President Pranab Mukherjee’s maiden foreign visit to Bangladesh has assumed a significance far beyond the fact that this is his first since he took office in July last year. The historical and political importance of the presidential state visit comes in the wake of mass-scale protests in Dhaka’s Shahbag Square, demanding death penalty for the war criminals of 1971 Bangladesh liberation war, which India supported wholeheartedly. While the popular protests led by students, teachers, activists and other sections of the civil society, had been largely peaceful, violence broke out when members of the fundamentalist party Jamaat-e-Islami (JI) started killing people after the International Crimes Tribunal sentenced one of the accused, the 73-year-old Delwar Hossain Saydee, the vice-president of JI, to death, who was found guilty of eight counts out of 20, involving rape, mass killings and atrocities during the 1971 freedom war against Pakistan. That Pranab Mukherjee, who was a key member of the cabinet under the late Prime Minister Indira Gandhi when she sent troops across India’s eastern borders to assist Sheikh Mujibur Rahman to defeat the Pakistani forces, and facilitate Bangladesh’s liberation despite strong American reservations on the matter, is a crucial case in point.

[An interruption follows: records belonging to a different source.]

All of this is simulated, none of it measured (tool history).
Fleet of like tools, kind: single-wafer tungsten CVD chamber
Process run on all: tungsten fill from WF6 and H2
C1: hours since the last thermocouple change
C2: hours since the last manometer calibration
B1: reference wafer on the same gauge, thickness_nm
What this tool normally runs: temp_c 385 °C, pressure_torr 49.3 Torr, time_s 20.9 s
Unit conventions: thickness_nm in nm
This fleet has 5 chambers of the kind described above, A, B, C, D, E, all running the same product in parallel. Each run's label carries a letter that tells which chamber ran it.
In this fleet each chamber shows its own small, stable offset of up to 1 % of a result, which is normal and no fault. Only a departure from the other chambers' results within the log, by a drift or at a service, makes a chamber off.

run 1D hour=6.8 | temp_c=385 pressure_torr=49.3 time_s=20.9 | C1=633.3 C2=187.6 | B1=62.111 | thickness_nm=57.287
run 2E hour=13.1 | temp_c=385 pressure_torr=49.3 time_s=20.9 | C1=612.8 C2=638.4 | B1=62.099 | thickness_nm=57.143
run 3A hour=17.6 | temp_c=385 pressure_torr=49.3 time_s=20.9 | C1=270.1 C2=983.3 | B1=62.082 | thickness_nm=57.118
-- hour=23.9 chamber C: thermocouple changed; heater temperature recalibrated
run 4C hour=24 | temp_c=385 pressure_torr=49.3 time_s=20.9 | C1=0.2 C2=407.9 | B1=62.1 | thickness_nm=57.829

Mujibur Rahman, the first president of independent Bangladesh, whose secular democratic Awami League took to power in 1971, was however, brutally murdered along with his entire family in 1975. The only member to survive the massacre was the current prime minister of Bangladesh, Sheikh Hasina, who was in London when the slaughter happened. Hasina and her Awami League have always been particular about maintaining friendly bilateral ties with India, while the Khaleda Zia-led Bangladesh Nationalist Party, which was in power from 2001 – 2006, has been instrumental in fomenting the fanatical and fundamentalist elements in the country, and also provide safe haven to terrorists from Pakistan. Clearly, Mukherjee’s visit during Hasina’s reign puts the spotlight on the future of Indo-Bangladesh ties and their joint efforts at cooperation on regional and security fronts.